Thousands of years later, God was present with His people in the tabernacle and the temples.
The Spirit of God was the one present in those places.
Now we are told that God’s presence is in those of us who have come to know and follow Jesus through faith.
God presence IN US.
The Spirit of God is the powerful presence of God in us, guiding us, directing us, empowering us, and shaping us into the people God the Father has destined us to be and God the Son has made it possible for us to become.
To know God as Spirit is to know God as personal, powerful, and present.
Each way God has revealed Himself is essential for us to know Him more fully and to love Him more completely.
“So next time you look up at the sun, moon and stars and wonder, remember: they are there because God loves, because the Father’s love for the Son burst out that it might be enjoyed by many. And they remain there only because God does not stop loving. He is an attentive Father who numbers every hair on our heads, for whom the fall of every sparrow matters; and out of love he upholds all things through his Son, and breathes out natural life on all through his Spirit.”

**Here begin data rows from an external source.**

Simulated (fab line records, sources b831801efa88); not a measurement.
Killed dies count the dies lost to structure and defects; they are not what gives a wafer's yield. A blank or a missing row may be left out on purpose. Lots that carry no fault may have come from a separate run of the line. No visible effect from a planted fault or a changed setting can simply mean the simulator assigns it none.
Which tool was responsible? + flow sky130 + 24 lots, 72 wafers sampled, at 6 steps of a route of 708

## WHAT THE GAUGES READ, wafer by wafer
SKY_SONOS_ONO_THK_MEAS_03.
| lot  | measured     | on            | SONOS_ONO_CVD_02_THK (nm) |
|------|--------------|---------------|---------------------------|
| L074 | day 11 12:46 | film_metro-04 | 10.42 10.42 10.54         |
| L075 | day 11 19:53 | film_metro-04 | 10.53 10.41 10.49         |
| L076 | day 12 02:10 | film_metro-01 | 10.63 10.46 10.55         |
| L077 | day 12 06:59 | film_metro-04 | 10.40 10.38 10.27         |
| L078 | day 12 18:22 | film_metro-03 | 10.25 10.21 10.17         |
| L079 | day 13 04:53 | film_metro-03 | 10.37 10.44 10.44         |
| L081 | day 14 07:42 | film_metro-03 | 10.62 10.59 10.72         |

― Michael Reeves, Delighting in the Trinity
2) Love Him SPIRITUALLY Love Him with all our SOULS.
2) Love Him SPIRITUALLY Love Him with all our SOULS.
The Hebrew word for SOUL here is concerned with the essential nature of us as human beings.
Our will and our emotions, the thing that makes us who we are as unique individuals.
It is one thing to know God and to love the idea of Him as an eternal being.
But it is another to know Him as a personal, relational, and affectionate God.
God is not a distant being that is hands off and unrelatable.
He is intentionally personal and affectionately involved.
The fifth century philosopher, Augustine wrote, ‘Our hearts are unquieted until they find their rest in Thee’.
We have a longing in our hearts for something much bigger than ourselves, and that something is God.
To love God spiritually means to love Him with the very core of who we are.
Fueled by our knowledge of Him, we are to love Him with the depths of our emotions, the hopes and dreams of our hearts, and the motivations of our actions.
He is to be the one we look to for guidance, we run to for advice, and we cling to for comfort.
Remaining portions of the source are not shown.